I saw the Lange tidal wave. People came into my electorate office and took away handfuls of enrolment cards. On election day people lined up to vote in record numbers. Big enrolment and high voter turnout benefits Labour. As of June, the Electoral Commission estimated 445,234 voters (nearly all young and overwhelmingly Labour) had not registered. Last election just 76.77 per cent of those who did register voted. Labour strategists believe if they can lift enrolment and turn out, the party has 600,000 extra votes, enough to win.
Labour could be elected to govern alone. If the Greens, United Future, Maori and TOP all fail to reach the threshold then with the votes redistributed, Labour could govern alone on as little as 45 per cent. Winston Peters, confident he would be kingmaker, pulled New Zealand First out of the minor party debates. Now he finds himself in the middle of a benefit overpayment and is railing against "dirty politics". What is worse, when Labour does not need him Peters becomes irrelevant.
What could stop the Jacinda tidal wave? A major failure in the leaders' debates. Not likely. The Opposition Leader usually wins the leaders' debate.
Labour is doing its best to lose. The party is rolling out Andrew Little's ill-thought manifesto of promises the party never thought it would have to implement. In any other election promising to tax water, fuel, capital and tourism would be fatal.
All of Labour's new taxes are extra. Many of Labour's promises are just silly, such as trams up Dominion Rd. Others are reckless. "Nationalising" Maori water rights will prove very divisive.
If Labour continues to issue massive tax and spend promises for the next four weeks it may alarm the voters, though it seems nothing will turn the media against their love affair with Jacinda.

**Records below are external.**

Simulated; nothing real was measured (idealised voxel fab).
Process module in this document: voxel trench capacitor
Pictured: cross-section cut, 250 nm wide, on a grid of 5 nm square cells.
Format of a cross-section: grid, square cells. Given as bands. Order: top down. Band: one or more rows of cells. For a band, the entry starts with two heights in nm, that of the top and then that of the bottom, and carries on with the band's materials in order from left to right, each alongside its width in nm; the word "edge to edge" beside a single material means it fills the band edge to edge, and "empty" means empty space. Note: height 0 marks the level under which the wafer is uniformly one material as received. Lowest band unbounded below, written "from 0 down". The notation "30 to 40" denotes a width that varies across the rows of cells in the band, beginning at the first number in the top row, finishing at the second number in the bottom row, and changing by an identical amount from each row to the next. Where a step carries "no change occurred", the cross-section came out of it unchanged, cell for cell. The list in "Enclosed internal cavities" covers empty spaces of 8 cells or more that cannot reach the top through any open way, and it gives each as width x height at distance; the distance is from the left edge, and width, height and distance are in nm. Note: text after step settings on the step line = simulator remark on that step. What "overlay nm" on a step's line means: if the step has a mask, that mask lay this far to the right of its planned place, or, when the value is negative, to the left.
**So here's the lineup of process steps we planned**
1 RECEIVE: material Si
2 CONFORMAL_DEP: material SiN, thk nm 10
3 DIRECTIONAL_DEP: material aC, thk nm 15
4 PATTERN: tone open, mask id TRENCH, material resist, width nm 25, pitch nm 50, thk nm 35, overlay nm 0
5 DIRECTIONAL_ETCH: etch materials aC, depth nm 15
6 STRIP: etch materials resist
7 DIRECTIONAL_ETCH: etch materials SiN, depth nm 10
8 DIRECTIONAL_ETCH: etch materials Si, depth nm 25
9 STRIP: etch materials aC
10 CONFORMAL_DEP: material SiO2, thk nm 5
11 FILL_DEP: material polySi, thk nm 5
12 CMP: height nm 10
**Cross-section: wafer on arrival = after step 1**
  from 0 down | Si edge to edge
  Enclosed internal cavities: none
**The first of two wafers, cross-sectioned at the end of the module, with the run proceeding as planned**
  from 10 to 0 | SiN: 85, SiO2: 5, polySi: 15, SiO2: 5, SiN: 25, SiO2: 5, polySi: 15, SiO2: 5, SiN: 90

Elections are won by the party that sets the agenda. National wanted to make the management of the economy the issue. National has lost confidence in its strategy. It feels it must match Labour's spending promises with its own. If the election is not fought on who can best manage the economy but on Labour's agenda of housing, health and education, nothing will stop the Jacinda tidal wave. Five weeks is not long enough to discover whether Jacinda is too inexperienced and three years is going to be three years too long to learn the answer.
Richard Prebble is a former Labour Cabinet minister and a former leader of Act.